Recessionista or Fashionista
China is the main area for production of counterfeit goods with 81% of all counterfeits in the United Stated coming from China. Counterfeit handbags can be purchased virtually everywhere, from Internet sites to flea markets to beauty salons and even college campuses. However, due to the illegal nature of selling the products, the vuo compra, the Italian name for those who sell counterfeit products, solicit consumers in search of buying a cheap Fendi handbag. Quiet whispers stating, “Gucci, Prada, buy designer handbags” catch the attention of consumers who are then taken to a secret location filled with fake designer handbags. The sale of counterfeit products have cost US businesses $200-250 billion (USD) annually with the loss of more than 750,000 American jobs. Although the sale of counterfeit handbags may generate profits in the billions the profits made from the sale of these products do not go towards the economy of the country in which they are sold. Due to the illegal nature of “knock-off merchants”, business people who produce counterfeit products and resell them for a fraction of the retail price, registering their businesses will lead to an arrest and fine. According to Bob Weese, the Chair of the Canadian Intellectual Property Council and Vice President of GE Canada, “Anti-counterfeiting would strengthen the legitimate economy by driving business to legal manufacturers, distributors and retailers”. A general consumer may feel that purchasing a counterfeit handbag is harmless. They may justify this behaviour by feeling that major design houses charge too much money for their handbags, and that with the current state of the economy it would make sense to pay less for a product whenever possible. What a general consumer may not know is that not only does the purchase, production and sale of counterfeit products support terrorism, child labour and job loss but it also has a serious effect on the design houses of Louis Vuitton, Gucci and Chanel.

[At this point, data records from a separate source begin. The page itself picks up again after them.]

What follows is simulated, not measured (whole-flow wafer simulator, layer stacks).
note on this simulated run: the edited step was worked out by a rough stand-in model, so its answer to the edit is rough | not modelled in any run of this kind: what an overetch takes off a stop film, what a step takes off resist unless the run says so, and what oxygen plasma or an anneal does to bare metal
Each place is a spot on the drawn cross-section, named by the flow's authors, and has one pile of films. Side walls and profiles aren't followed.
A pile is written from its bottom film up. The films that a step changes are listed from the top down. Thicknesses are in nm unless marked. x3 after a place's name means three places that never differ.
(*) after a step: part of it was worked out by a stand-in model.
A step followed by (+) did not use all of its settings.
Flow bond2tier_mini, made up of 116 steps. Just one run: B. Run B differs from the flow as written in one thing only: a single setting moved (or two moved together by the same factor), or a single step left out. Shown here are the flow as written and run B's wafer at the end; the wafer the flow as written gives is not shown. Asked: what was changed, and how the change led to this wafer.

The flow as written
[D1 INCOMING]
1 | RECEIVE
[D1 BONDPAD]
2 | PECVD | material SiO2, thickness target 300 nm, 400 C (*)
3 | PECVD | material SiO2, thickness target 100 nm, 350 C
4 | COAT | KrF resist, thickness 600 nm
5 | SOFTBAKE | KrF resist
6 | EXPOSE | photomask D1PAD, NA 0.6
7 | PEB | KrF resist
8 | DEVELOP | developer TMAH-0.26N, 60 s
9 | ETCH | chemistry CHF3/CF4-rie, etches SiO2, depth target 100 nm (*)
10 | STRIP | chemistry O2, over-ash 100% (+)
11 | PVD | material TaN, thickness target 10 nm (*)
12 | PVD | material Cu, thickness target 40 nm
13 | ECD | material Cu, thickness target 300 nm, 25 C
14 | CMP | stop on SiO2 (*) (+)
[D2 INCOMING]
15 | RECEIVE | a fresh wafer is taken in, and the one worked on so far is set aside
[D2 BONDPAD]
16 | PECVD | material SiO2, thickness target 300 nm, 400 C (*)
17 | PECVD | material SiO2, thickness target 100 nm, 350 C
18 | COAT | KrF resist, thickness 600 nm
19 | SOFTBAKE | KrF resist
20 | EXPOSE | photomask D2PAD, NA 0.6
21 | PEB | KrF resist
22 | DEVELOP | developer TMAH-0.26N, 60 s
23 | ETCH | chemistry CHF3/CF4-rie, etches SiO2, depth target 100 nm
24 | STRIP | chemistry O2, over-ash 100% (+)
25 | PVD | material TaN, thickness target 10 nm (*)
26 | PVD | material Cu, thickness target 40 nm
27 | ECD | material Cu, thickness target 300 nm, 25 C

A Designer's Right to Credibility
The technology for creating counterfeits is becoming easier through tools such as a machine that creates counterfeit sneakers by a CD in a computer. When comparing a fake Louis Vuitton handbag to the real deal there are several differences that can be noted. Louis Vuitton handbags are made with one continuous piece of leather all throughout the bag, in a counterfeit bag there is a seam at the bottom of the bag breaking the design of the leather. Counterfeit Louis Vuitton handbags are also known to manipulate the design of the traditional Louis Vuitton symbol, synonymous with the luxury brand and rather than having the incredible craftsmanship of the original bag, stitches are often broken or uneven. The increased production of counterfeit handbags has largely affected the major luxury brands that design, manufacture and distribute the real thing. As stated by Jill Sultan, Manager of Intellectual Property for Coach, Inc. “Coach looks at counterfeiting as ‘brand tarnishment’ because fake purses have their logo but lack quality in construction and design.” The time, effort and skill that is often put into the creation of a luxury handbag is wiped away every time a counterfeit handbag is manufactured and sold. Consumers may take the skill and work that is put into making a Hermés bag for granted when purchasing a fake one. Some may not realize that the act of creating a counterfeit handbag is no different than stealing a loaf of bread from the grocery store or downloading free music on-line. Producers of fake handbags are illegally profiting off of the design created by a luxury brand and buy purchasing one a consumer is supporting this. Design houses such as, Chanel have employed special agencies to investigate trademark infractions, and have spent approximately $500 or 600 million (USD) a year to fight against counterfeiting but the battle does not end there. In 2007 Italian fashion group, Fendi S.R.L sued Wal-Mart Store Inc.’s Sam’s Club warehouse division for allegedly selling counterfeit Fendi bags. Design houses have been directly affected by the illegal production of counterfeit handbags. Consumers who desire a life of luxury that they cannot afford may feel that they are getting a piece of the glamorous lifestyle that they see depicted in advertisements and celebrity magazines however, purchasing a counterfeit handbag does not do this at all. Luxury brands do not make any profit from the sale of a handbag poorly replicating its exclusive design.

Choosing the Right Handbag 101
Consumers need to be more informed about their purchases and think twice about where their money is going. Unfortunately, the production and sales of counterfeit handbags has yet to slow down. Knock-off merchants are getting stronger and savvier, and the fight against counterfeiting continues. This is why it is more important than ever for consumers to think twice about purchasing a fake Coach handbag on Canal Street. Supporting street vendors supports the growth and continuation of terrorism, child labour, economic loss and trademark infringements of designer labels. The production and selling of a counterfeit handbag is illegal. For someone to recreate a design that is not their original creation and profit from it, is stealing. Each consumer purchase of a counterfeit handbag creates a vicious cycle that supports the negative activities that it is associated with. The price that is paid for buying into a luxurious lifestyle through purchasing a counterfeit handbag is far greater than the $20 that was bartered with a street vendor to get deal for fake a Louis Vuitton bag.